Top 10 Chinese paintings(III):The Night Revels of Han Xizai

BY | 04-29-2015
(Chinese Social Sciences Today)

The Night Revels of Han Xizai

 

Han Xizai (902-970), born in Beihai (today’s Weifang City, Shandong Province) was from an official family. After his father was murdered by his political enemies, Han fled southward for shelter and served three generations of the royal Li family in the Southern Tang Dynasty (937-976), one of the Ten Kingdoms in southern China.


Many of Han Xizai’s policy suggestions were rebuffed by the last ruler Li Yu (937-978), and as a result, the Southern Tang Dynasty missed many chances to invade the Northern Song Dynasty (960-1127). When the Northern Song Dynasty armies pressed on to the border, Li Yu offered to appoint Han Xizai as a minister to stave off defeat.
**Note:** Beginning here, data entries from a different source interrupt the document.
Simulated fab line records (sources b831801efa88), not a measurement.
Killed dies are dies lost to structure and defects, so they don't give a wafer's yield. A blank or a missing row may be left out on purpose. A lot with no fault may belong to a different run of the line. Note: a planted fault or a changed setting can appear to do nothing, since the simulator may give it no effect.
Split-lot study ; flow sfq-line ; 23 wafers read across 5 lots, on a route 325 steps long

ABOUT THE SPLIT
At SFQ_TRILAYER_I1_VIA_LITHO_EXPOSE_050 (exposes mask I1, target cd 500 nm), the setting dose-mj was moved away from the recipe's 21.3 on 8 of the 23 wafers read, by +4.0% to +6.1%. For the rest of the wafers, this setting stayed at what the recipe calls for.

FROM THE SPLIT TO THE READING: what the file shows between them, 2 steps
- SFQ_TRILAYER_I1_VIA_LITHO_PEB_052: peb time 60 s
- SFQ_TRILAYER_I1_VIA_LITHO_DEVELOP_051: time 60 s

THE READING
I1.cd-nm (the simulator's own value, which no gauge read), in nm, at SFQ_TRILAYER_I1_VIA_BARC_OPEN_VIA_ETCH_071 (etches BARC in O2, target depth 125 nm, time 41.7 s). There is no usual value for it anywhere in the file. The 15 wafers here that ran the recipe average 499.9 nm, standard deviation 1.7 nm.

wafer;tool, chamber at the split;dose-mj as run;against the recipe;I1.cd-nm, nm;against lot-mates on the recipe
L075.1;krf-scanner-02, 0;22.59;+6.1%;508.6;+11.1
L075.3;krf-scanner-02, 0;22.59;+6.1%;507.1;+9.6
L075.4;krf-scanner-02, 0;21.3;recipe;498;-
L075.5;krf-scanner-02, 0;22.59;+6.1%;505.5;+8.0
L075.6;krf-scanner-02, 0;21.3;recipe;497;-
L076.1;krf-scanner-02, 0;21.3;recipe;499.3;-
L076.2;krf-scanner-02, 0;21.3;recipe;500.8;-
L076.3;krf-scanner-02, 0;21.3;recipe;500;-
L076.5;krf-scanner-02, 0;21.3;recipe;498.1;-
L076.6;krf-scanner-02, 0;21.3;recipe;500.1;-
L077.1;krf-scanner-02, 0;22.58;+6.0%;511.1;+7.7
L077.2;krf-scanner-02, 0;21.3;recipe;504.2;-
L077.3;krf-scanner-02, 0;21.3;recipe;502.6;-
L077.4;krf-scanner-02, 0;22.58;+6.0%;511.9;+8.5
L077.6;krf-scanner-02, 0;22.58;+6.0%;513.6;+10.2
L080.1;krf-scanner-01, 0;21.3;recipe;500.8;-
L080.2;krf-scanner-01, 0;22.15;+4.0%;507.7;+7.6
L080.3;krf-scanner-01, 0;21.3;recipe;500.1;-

Han knew well that the outcome was definitely settled but could not defy Li Yu’s order, so he indulged in a hedonistic life every day in the hopes that Li would not name him chancellor. Li Yu heard this and asked Gu Hongzhong (approx. 910-980), a royal painter, to spy on one of Han’s evening banquets in an effort to shame him into acting appropriately. From memory, Gu reproduced the lively scene of the banquet to show Li Yu.
 

The scroll of the Night Revels of Han Xizai is 28.7 centimeters high and 333.5 centimeters long, which is housed in the Palace Museum in Beijing. Gu split the scroll into five sections in order to paint the progress of the banquet, from listening to pipa, watching dancers, taking a rest, playing string instruments to seeing guests off. Between each section, Gu Hongzhong drew a screen to maintain a successive picture for viewers.
 

Gu Hongzhong’s painting is evaluated as having exquisite artistic merit. With accurate and delicate figures and smooth brush lines, the color of the Night Revels of Han Xizai radiates with magnificence and elegance. In the painting, Gu applied ink in a diverse, dynamic way. Noble ladies’ light make-up and gorgeous dresses are depicted in stark contrast with gentlemen’s black clothes. Under Gu’s brush, the furniture is painted by a dark black color that reflects Han’s elegant taste, but the designs on ladies’ dresses, curtains and veils are splendid with abundant colors, indicating the prosperous life of nobility at that time. The indulgences and corruption of nobility as well as the fall of the Southern Tang Dynasty are depicted through nuanced tints and shades simultaneously.
 

Portraying Han surrounded by joyful people, the painting captures the conflicting aspects of his personality—simultaneously wistful and aloof—while expressing his misery and self-indulgence. Herein lies the paramount artistic value conveyed by the vivid expressions of the painting. In addition to Gu Hongzhong, many painters depicted Han’s banquets on Li Yu’s orders, but only Gu’s has survived to the present day.
 

The Night Revels of Han Xizai was stored by the imperial storehouse in the Southern Song Dynasty (1127-1279) and then by the emperors Yongzheng and Qianlong in the Qing Dynasty (1616-1911). Pu Yi, the last emperor of the Qing Dynasty, carried this painting with him when he was removed from the Forbidden City and this painting was preserved somewhere by common people after World War II. The famous modern Chinese painter Zhang Daqian (1899-1983) bought it and transferred it to the Chinese government in 1953.